Midwifery Student Suspended Because She Believes Babies Should be Born

Jessica Nardi - 16 Dec 2020


A pro-life student at the University of Nottingham in England won a recent settlement after she was suspended from her midwife program for supporting the dignity of life.  

In her final year of study, Julia Rynkiewicz’s “fitness to practice” was questioned by the program because she served as president of the school’s Students for Life group.  Rynkiewicz had to undergo four months of investigation by the school and was suspended by January, 2020, according to an article by Alliance Defending Freedom International (ADF) who also supported Rynkiewicz in her case. 

ADF International’s London  Legal Counsel,  Laurence Wilkinson, said in the same article that Rynkiewicz’s treatment by her school was “chilling.” “Of all places, university is where students should be free to debate and explore ideas – even those with which they disagree,” Wilkinson said. “In this case, Julia’s involvement with an affiliated pro-life society led to her fitness to practise being investigated.” 

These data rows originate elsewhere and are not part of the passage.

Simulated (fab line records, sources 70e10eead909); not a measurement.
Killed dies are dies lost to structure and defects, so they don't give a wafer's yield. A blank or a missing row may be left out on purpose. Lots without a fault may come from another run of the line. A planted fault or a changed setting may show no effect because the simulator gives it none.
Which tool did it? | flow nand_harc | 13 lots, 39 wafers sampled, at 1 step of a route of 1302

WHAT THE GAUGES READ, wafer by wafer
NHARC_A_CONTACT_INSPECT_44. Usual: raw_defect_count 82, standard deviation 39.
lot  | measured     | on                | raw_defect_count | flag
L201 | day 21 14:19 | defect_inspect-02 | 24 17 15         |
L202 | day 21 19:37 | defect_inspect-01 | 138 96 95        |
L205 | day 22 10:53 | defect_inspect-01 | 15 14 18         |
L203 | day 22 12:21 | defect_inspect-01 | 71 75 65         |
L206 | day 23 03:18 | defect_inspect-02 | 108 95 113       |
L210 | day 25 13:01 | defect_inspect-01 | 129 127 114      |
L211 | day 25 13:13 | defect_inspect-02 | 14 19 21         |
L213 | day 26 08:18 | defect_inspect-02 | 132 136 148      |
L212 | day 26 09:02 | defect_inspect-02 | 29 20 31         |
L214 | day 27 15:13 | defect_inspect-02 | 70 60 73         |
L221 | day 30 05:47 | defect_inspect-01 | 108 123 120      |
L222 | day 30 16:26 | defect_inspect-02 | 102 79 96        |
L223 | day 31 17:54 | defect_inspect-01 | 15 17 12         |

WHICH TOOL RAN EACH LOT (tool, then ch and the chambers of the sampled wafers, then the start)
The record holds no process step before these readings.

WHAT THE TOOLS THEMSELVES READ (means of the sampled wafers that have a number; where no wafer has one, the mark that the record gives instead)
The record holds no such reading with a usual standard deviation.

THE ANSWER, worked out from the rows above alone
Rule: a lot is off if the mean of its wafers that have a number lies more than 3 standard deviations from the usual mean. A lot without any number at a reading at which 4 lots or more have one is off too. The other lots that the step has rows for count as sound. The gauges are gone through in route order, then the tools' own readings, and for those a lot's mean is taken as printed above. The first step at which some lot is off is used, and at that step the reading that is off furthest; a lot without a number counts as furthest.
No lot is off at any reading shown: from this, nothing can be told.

After undergoing the investigation and a hold on her studies, Rynkiewicz filed a formal complaint against the university which has finally dismissed its allegations and apologized. 

Rynkiewicz said in a piece by the Catholic Universe, “Putting my life on hold because of an unjust investigation was really difficult, both mentally and emotionally. The settlement demonstrates that the university’s treatment of me was wrong, and while I’m happy to move on, I hope this means that no other student will have to experience what I have. What happened to me risks creating a fear among students to discuss their values and beliefs, but university should be the place where you are invited to do just that.”

Not only did the University of Nottingham discriminate against a student for her pro-life views, it also had originally denied affiliation to the “Nottingham Students for Life” group when they first applied for it. This is yet another example of public universities targeting pro-life students, while they claim to promote diversity. 

How ironic that a student aspiring to be a midwife — professionals whose jobs are to deliver children — was suspended because she believes babies should be born.  Rynkiewicz is a wonderful witness of the power of the Pro-Life Generation — the dedication of young people who are willing to risk everything for what they know is right.